Eleven years ago, the Ontario Court of Appeal finally resolved a dispute between an adjunct professor and his former employer, the University of Western Ontario (Western). Of the various causes of actions alleged against the university, only the claim of wrongful dismissal found success. Last year, the Ontario Court of Appeal put an end to the related coverage dispute. At issue was how to allocate the obligation for defence costs between Western and its insurer given that only a small portion of the adjunct professor’s action against the university triggered the insurer’s duty to defend.
Western’s insurer, Guardian Insurance Company of Canada, had refused to defend the university in the related action. The trial judge in the coverage dispute found that a duty to defend was properly owed though most of the claims advanced against Western fell outside of coverage. Despite the disproportionate number of uncovered claims, the Court ordered Guardian to pay 95 per cent of Western’s defence costs, which totalled in excess of $2 million. Guardian appealed and sought an allocation of costs that reflected the large number of uncovered claims advanced against Western.

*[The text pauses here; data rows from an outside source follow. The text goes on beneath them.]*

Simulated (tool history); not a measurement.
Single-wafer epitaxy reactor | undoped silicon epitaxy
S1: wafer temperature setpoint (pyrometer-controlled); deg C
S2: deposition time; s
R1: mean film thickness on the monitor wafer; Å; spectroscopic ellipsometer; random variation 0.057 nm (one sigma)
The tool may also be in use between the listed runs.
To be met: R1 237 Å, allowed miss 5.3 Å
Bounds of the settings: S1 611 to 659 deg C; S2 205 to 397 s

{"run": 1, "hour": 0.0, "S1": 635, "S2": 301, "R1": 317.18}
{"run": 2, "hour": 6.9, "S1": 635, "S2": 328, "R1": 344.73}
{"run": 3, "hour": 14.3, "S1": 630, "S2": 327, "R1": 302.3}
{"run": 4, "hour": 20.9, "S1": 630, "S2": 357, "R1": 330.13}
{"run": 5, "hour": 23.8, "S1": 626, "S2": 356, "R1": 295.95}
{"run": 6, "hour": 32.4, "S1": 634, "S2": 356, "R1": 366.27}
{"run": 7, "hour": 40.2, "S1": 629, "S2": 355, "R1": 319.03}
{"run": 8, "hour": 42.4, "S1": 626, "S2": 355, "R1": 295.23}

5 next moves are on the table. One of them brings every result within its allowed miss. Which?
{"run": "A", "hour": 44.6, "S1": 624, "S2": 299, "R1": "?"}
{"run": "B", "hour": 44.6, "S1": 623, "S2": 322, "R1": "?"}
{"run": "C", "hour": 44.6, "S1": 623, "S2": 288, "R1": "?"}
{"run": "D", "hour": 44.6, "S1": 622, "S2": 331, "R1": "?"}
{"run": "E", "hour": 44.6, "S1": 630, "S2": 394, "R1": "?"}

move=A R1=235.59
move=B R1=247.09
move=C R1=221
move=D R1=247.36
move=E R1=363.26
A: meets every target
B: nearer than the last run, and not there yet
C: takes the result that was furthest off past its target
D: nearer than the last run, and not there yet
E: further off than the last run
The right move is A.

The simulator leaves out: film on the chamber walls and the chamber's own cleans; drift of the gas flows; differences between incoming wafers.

Before the Court of Appeal, Guardian invoked notions of fairness and equity and urged the Court to consider a variety of factors; these included the proportion and significance of the covered and uncovered claims and the extent to which the work of the defence was reasonably related to covered or uncovered claims. In response, Western characterized the issue as one of contractual interpretation; any right to allocate costs associated with both covered and uncovered claims must be found in the policy. Without such language, Guardian alone should bear the burden of defence costs even if, to quote the judgment, “those same costs furthered the defence of uncovered claims.”
The Court of Appeal favoured the contractual approach advocated by Western and concluded that the nature and extent of an insurer's obligation to pay defence costs is not a question of fairness. Rather, it is a question to be resolved by reference to the wording of the insurance policy. If, by the terms of the policy, the insurer has contracted to cover all defence costs relating to a claim, no matter of fairness arises if that defence also benefits an uncovered claim—the insurer's costs do not increase because they also assist the insured in the defence of an uncovered claim. The only question that should concern the Court is what the terms of the policy dictate.
Nothing in the language of Guardian's policy qualified its defence obligation or suggested that its defence obligation did not apply to a mixed claim. Without that language, costs reasonably associated with the covered claim were payable even if they also assisted with defending an uncovered claim.
The Appeal Court’s decision did provide some comfort to insurers. Its reliance on the contractual approach led it to reject other authority that disallowed allocation (perhaps as a penalty) where the defence of a claim was improperly declined. The Court could find no justification for holding an insurer responsible for paying the entirety of the defence costs simply because it breached its contract. An insurer's liability for defence costs remains a function of the policy wording: that is, the insured will only be restored to the position it would have been in had the defence been afforded in the first instance. The Court suggested that the burden of proving the defence costs recoverable should be the insured’s, not the insurer’s, responsibility. That is consistent with the general rule that the person claiming the damages bears the burden to prove them.